Venue Selection in Operating AgreementsA recent opinion out of Florida’s Fourth District Court of Appeals provides wide breadth for enforcement of contractual venue selection clauses.

Carl Powers, Jr. and John Melick entered into an operating agreement governing their Florida business, Deeazbros, LLC. In 2016, Powers filed suit against Melick alleging that he diverted monies owed to the business to himself. (Powers v. Melick, No. 4D16-2904 (Fla. 4th DCA Feb. 1, 2017).)

Powers filed the complaint in Martin County Circuit Court alleging that the LLC’s principal offices were located there. Melick moved to dismiss the complaint for improper venue (or to transfer the case to Palm Beach County) alleging that (1) he resided in Miami-Dade County; (2) Powers resided in Palm Beach County; (3) the claims accrued in Palm Beach County; (4) he had already filed suit in Palm Beach County for dissolution of the same LLC; and (5) the LLC’s principal office was located in Palm Beach County. Melick also raised forum non-conveniens arguments.

The specific language in the operating agreement regarding venue read, in pertinent part:

“. . . Each party hereto irrevocably agrees that any legal action or proceeding arising out of or in connection with this Agreement may be brought in any state or federal court located in Florida… and each party agrees not to assert… any claim that it is not subject personally to the jurisdiction of such court, that the action, suit or proceeding is brought in an inconvenient forum, that the venue of the action, suit or proceeding is improper or that this Agreement or the subject matter hereof may not be enforced in or by such court, and hereby agrees not to challenge such jurisdiction or venue by reason of any offsets or counterclaims in any such action, suit or proceeding.”

Ultimately, the trial court ruled that the venue selection clause was unenforceable and transferred the case to Palm Beach County Circuit Court. Powers appealed.

On appeal, the Fourth Circuit articulated the well-settled principle that parties to a contract are permitted to provide for venue. Citing a Third District case, the court reasoned that parties to a contract also hold the right to waive venue privileges that are based on statute or convenience. The court did, however, include language in the opinion that enforcement of the parties’ contractual provision must be “reasonable and just.” Still, the court reversed the lower court’s decision.
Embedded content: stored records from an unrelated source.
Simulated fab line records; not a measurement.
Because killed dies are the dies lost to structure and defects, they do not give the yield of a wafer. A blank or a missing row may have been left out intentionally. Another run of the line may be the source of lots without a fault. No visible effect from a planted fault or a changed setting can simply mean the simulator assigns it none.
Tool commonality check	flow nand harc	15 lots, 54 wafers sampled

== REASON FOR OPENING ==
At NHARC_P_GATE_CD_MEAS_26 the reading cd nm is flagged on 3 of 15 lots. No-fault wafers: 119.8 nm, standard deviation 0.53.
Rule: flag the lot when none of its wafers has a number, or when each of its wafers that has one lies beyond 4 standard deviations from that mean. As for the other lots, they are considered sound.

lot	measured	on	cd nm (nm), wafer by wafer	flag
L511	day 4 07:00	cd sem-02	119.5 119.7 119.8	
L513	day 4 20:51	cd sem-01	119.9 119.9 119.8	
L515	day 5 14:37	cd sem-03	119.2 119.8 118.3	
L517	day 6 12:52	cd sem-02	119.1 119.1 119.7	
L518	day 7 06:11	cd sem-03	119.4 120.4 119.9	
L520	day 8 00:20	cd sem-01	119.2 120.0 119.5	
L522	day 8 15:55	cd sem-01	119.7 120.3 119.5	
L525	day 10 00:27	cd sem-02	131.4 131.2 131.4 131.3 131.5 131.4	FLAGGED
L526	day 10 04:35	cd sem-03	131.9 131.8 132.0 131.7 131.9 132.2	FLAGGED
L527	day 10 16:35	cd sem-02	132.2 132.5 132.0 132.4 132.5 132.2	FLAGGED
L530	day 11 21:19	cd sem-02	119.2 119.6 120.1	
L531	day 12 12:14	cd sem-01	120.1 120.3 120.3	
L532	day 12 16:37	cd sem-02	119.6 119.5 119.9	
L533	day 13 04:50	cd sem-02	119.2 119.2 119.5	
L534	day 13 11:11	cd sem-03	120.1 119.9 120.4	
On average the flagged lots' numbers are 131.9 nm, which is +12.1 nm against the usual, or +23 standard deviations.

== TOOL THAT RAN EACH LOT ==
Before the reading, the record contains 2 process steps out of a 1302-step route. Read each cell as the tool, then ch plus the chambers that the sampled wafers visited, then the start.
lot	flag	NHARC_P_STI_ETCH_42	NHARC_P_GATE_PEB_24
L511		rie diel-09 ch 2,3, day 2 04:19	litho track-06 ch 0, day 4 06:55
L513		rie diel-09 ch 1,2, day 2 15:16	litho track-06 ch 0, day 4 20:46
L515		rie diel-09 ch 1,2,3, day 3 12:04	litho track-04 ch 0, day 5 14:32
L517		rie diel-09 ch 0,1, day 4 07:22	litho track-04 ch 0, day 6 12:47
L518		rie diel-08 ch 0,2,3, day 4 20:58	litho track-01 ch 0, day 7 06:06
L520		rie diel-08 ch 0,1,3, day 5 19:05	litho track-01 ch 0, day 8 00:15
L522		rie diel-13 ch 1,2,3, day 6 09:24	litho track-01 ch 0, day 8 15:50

For businesses in the midst of drafting their operating agreements, this case provides an archetype for the considerations that must go into deciding on appropriate venue selection clauses.

Under the venue selection clause here, one party could have filed suit in the totally unrelated County of Broward and required the other party to travel there defend the suit (as long as enforcement was reasonable and just). An agreement this wide in scope leaves open the possibility that parties or offices could later be located in different areas of the state and the agreement would not need to be modified to alter a more specific venue selection clause.

A more limited venue selection clause, on the other hand, may restrict aggrieved parties from filing suit in a location that is convenient for them and require those parties to travel to a particular inconvenient location in order to enforce their rights under the agreement.

Ultimately, the language that will work best for your business involves a balancing of many factors. It is imperative that you seek the advice of experienced professionals who understand the myriad possible outcomes of utilizing particular language in contracts, including operating agreements. To work with an attorney from Yeboah Law Group, please call 800.835.5726, or fill out our contact form. We help business owners in Miami, Ft. Lauderdale and throughout South Florida.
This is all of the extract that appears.